2015 GSA Annual Meeting in Baltimore, Maryland, USA (1-4 November 2015)

Paper No. 126-7
Presentation Time: 9:00 AM-6:30 PM

CALCAREOUS NANNOFOSSIL BIOSTRATIGRAPHY OF THE BRAZOS RIVER AREA, FALLS COUNTY, TEXAS


UNLU, Seher, Earth, Ocean and Atmospheric Science, Florida State University, Carraway Building 909 Antarctic Way, Tallahassee, FL 32306, WISE, Sherwood W., Earth, Ocean and Atmospheric Science, Florida State University, 108 Carraway Building, Tallahassee, FL 32306 and FIRTH, John, Integrated Ocean Drilling Program, Texas A&M University, 1000 Discovery Drive, College Station, TX 77845-9547, su13b@my.fsu.edu

The Brazos River area is located at the entrance of the former Western Interior Seaway on the shallow northern Gulf of Mexico shelf. Marine sediments in the region were deposited in a middle to outer shelf environment. Outcrops on the Brazos River in the Falls County area of Texas record nearly continuous and predominantly siliciclastic sedimentation during the Late Cretaceous and early Paleogene. The Cretaceous-Paleogene (K-P) boundary there, as well as the Upper Cretaceous and Paleogene sediments around it, are clay-rich marls with excellent preservation. The main goal of this study is to document the well-preserved Upper Cretaceous (Campanian-Maastrichtian) nannofossils with a low resolution look across the K-P boundary into the lowest Paleocene sediments.

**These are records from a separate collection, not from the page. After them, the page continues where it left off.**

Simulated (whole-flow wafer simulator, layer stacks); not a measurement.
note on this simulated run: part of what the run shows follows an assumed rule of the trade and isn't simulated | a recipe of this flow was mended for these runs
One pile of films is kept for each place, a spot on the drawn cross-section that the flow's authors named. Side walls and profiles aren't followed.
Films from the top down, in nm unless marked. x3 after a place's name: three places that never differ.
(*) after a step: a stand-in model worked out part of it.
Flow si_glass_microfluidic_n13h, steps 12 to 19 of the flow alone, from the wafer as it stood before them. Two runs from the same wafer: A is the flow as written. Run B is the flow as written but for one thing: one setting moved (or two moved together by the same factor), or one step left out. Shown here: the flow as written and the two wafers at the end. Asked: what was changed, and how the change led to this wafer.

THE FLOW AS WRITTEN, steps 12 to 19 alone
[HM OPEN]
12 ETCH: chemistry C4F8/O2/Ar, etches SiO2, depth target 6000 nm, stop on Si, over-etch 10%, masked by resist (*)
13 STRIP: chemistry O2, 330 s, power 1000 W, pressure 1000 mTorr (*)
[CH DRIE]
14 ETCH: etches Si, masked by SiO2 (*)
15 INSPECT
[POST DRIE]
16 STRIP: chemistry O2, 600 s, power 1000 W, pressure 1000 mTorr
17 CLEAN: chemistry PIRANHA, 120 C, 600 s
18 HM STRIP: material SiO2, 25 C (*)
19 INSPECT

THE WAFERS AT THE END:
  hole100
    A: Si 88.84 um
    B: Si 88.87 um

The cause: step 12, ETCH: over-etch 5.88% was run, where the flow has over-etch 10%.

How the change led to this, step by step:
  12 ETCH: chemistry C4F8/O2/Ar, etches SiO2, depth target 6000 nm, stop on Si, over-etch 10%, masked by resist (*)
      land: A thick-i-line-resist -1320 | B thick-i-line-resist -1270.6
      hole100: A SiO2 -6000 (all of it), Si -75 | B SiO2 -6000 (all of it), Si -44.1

In this study, eight outcrop sections from the Upper Cretaceous Marlboro, Neylandville and Corsicana Formations and the lower part of the Danian Kincaid Formation from the Brazos River area have been examined for calcareous nannofossils. The nannofossil assemblages are abundant and diverse in the Campanian and Maastrichtian sections, and abundant with low diversity in the lower Danian. The samples have yielded 7 biozones defined by 8 nannofossil datums. Of these datums, six first occurrences (FO), one last occurrence (LO) and one first occurrence acme were observed. Based on quantitative analysis 58 genera and 114 species have been identified in this study.